17 Feb 2016

Interrupted Cadences - Schumann

From Appointment, 7:00 pm on 17 February 2016

Robert Schumann and Clara Wieck became engaged in 1837. What if she had turned him down and pursued a professional career as a pianist?

What if …? John Drummond explores critical moments in the history of Western music when things might well have turned out very differently.

Robert Schumann

Robert Schumann Photo: Commons

Clara Schumann

Clara Schumann Photo: Commons

In April 1835, Clara Wieck returns to Leipzig from her latest concert tour. Suddenly, she has grown up. She isn’t a little girl any more. And she understands more about music than any other girl Robert Schumann’s ever met. On 13 September she has her sixteenth birthday - it is attended by Schumann and Mendelssohn. There is something about her, something special. In November, unexpectedly, Clara and Robert have their first kiss. From now on, everything is different.

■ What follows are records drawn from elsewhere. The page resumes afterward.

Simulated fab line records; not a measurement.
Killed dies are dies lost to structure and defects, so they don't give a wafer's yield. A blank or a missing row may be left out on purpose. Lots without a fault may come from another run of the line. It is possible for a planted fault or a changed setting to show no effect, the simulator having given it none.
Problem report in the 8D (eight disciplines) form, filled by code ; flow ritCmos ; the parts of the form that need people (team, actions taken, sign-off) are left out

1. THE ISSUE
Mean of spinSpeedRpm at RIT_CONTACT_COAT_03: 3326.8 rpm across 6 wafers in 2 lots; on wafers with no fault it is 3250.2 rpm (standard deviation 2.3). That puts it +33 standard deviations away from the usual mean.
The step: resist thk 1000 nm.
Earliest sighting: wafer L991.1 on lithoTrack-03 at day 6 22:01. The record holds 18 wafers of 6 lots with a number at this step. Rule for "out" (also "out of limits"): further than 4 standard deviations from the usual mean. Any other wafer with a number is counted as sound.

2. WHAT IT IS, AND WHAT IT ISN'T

Different, and complicated. Her father, and Robert’s teacher, Friedrich isn’t blind. He can see what is happening. And it is the last thing he wants to see happening. His daughter Clara is clearly enormously talented: she has a glittering career in front of her. She is the proof of his teaching skills. She is poised to break through into the rank of the great pianists. Robert, on the other hand, is a failed pianist of unreliable character, with no real prospects. And he suspects that Robert has further problems.

Robert and Clara are forbidden to meet, but manage to find such opportunities as they can, and they exchange letters in secret. Friedrich keeps Clara away on concert tours as much as he can. For eighteen months Robert and Clara scarcely meet at all - they manage to keep a clandestine correspondence going, with great difficulty.

Robert proposes by letter. How will she respond? Will she be willing to make the necessary huge sacrifice - the sacrifice of career and father, or will she abandon her love?